Best fill up on site when you arrive. Saves lugging all that water about and the extra weight.


----------



## TheBoombas (Aug 23, 2006)

eddievanbitz said:


> Good plan
> 
> Which way round would you have it? Allowing air out when you fill it so stopping air returning back into the tank to replace the water your pumping out? or have it allowing air to flow into the tank when pumping but no the over flow function :lol:
> 
> ...


----------



## TheBoombas (Aug 23, 2006)

*Water Loss (Problem Solved) I Hope?*

I wrote in a previous post about the problem I hy
ad loosing the fresh water. Water Loss
Today I bit the bullet and set about removing the tank. Not too difficult as it happens just 3 bolts a couple of clips and disconect the 5 sensor wire Job done.
The first thing I noticed was that on the top of the tank was a very large screw cap (I guess for access to the internal sensors?)
Also there were little air holes in three of the corners.

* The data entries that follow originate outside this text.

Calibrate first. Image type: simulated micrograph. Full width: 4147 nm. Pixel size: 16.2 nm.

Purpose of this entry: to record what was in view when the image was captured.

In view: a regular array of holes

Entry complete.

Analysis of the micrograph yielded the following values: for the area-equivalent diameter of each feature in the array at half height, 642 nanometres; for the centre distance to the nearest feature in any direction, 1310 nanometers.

I filled the tank up and as expected water gushed out of the three holes but also flooded out of the large cap. I guess this was my main problem and all it needed was tightening up. I also decided to seal two of the air holes with a self tapping screws and on the third hole I fitted a one way valve to allow air into the tank.
All re-fitted and after just a short drive around the block the gauge still read 100%
Tomorrow I shall take it for a longer jouney over some bumps and up and down some hills. But hopfully it will be ok.

Brian


----------



## dandywarhol (Nov 14, 2010)

teensvan said:


> Best fill up on site when you arrive. Saves lugging all that water about and the extra weight.


Exactly what iwas thinking - why lug around the mass of another passenger when you don't have to - unless you're particularly partial to home water 8)


----------